The English title, District B-13, incorporates the original, "Banlieu 13" ~ which in turn perhaps helps us to place this film within the fairly recent movement cinema de banlieu, said to be typified by La Haine (1995). (In fact, "la haine" is a key line in the film, so perhaps there's some reference and tribute intended there.) Anyway, "banlieu", though often translated as "suburb", seems more appropriately rendered in this case ("suburb" having dull/genteel connotations) as what the US would call "the projects" and what the UK would call "housing estates".
The plot is really so simple and ludicrous that it would barely sustain a single day's play in Judge Dredd The Role-Playing Game ~ the year is 2010 and "Leito", a fit, tattooed resident of the projects with his heart in the right place, is trying to keep his block clean amid drug deals and gang violence. "Taha", the banlieu boss, kidnaps Leito's little sister and retains her as some kind of distasteful sex/junkie pet. MEANWHILE, undercover cop Damien is busting some moves in a sequence so distinct from the story so far that I thought the movie was going to work like Sin City.

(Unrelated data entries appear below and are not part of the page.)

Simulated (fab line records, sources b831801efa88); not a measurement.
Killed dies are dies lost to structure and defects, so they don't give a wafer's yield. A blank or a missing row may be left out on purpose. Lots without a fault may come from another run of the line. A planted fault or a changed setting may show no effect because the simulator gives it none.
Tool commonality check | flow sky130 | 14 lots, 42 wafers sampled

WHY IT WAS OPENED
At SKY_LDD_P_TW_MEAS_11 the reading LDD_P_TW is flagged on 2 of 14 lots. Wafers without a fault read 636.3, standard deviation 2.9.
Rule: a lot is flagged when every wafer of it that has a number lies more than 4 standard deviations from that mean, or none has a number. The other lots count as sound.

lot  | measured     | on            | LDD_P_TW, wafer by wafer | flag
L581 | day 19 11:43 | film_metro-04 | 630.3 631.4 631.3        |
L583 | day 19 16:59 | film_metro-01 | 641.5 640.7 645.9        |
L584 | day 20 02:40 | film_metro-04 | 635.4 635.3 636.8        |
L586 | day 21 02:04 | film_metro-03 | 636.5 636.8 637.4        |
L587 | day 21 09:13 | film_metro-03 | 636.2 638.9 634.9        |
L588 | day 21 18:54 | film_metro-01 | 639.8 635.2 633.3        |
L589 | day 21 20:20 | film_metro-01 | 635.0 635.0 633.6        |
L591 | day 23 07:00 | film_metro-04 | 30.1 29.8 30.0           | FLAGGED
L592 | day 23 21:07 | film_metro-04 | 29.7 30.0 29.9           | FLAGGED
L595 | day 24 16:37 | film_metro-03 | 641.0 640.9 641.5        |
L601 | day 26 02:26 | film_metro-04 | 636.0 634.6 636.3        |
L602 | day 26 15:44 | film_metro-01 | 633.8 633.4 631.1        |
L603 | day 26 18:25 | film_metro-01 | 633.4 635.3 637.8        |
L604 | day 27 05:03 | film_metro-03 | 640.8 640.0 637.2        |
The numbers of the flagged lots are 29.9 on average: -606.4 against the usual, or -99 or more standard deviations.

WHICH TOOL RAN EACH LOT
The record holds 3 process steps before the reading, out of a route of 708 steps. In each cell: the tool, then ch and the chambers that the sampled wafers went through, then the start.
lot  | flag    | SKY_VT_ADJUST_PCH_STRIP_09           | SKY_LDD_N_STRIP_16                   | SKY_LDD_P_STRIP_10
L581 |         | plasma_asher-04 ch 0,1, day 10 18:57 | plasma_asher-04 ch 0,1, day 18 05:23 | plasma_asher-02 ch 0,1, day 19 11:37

However, 20 minutes into the story it's all dovetailing and the cop teams up with the local hero to take down the boss ~ and the shadowy personages (eminences grises) behind the latest NUCLEAR THREAT to the entire banlieu.
Ho-hum! which screen is Superman showing on again? But "attendez", "mes amis". Did I mention "busting some moves" above. The... the "raison d'etre" of this film is its use of PARKOUR, or what we call "free running" (although experts will tell you there are significant distinctions between the two) ~ the technique, part extreme sport, part martial art, of ducking, vaulting and leaping around an urban environment what you might have seen in various places already: the 2003 documentary "Jump London", the 2002 BBC trailer "Rush Hour", various Nike and telephone commercials and apparently (a suivre) Casino Royale.
Far-fetched as it may be that not just the two protagonists but many of the enemy goons are "traceurs", or parkour experts, if you suspend your scepticism you will be rewarded with some spectacular sequences of physical effort and achievement: leaps from tower-block windows, dives through tiny spaces, spinning slomo kicks, rebounds off walls and ceilings, and vaults into the broad distance between buildings.
So the plot is somewhere between tired and absurd; Leito's sister is the kind of uncomfortable sexy-victim/hot-bitch character a roomful of teenage boys might brainstorm; the dialogue is full (in French) of chewy phrases I hadn't experienced since I read the translation of Dark Knight Returns in 1988 (flingue, flic, connard &c) and not always very well translated into English, but at 87 minutes it's well worth sitting through the rubbish bits just for the sustained parkour scenes, which are perhaps like nothing you've seen before in cinema.